BRUSSELS –  King Albert led the nation in the annual ceremony of remembrance at the Tomb of the Unknown Warrior in Brussels on Sunday.
 
The eleventh of November marks the day in 1918 when the guns fell silent on the battlefields of the Great War. For four years Allied and German forces fought an intensive trench war campaign.

For much of the conflict the frontline hardly moved, though the cost in human life was enormous.

An estimated 8.5 million soldiers died in the Great War.

For much of the conflict the front ran through part of West Flanders province.

Most of Belgium had been overrun by the Germans, but King Albert’s grandfather, another King Albert, held out in a small corner of the country together with the support of British and other Allied troops.

The area was the scene of immense bloodshed, witness the many cemeteries, both Allied and German, scattered across the countryside.

Both armies were held up in trenches. Poison gas was used here for the first time as were tanks.

The poppies that grew among the trenches were later adopted as a symbol of remembrance within the Commonwealth.

Over 48,000 Belgians died in the conflict including 40,000 soldiers.

In August 1914 the Belgian army deployed a force of 185,000 troops.

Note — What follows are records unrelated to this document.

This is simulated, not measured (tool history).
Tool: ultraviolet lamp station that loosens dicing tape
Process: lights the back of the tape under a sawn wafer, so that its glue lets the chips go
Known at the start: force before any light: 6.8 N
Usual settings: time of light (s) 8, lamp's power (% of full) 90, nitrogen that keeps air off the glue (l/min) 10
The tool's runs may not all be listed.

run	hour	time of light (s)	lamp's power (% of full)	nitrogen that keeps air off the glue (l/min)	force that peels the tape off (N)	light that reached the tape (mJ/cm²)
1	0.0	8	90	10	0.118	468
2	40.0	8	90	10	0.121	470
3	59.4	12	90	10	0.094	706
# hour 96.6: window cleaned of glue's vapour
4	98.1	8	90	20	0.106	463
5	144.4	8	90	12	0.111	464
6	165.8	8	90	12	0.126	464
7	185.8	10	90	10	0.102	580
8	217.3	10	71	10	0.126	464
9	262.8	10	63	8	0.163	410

King Albert laid a wreath at the Tomb of the Unknown Warrior on behalf of the nation. The ceremony in Brussels was mirrored by similar smaller ceremonies across the country.

The ceremonies are held to honour all those who fell in conflict including the Great War, the Second World War and the war in Korea.

As ever, Belgian war veterans attended the ceremony, but with the years the number of survivors is falling.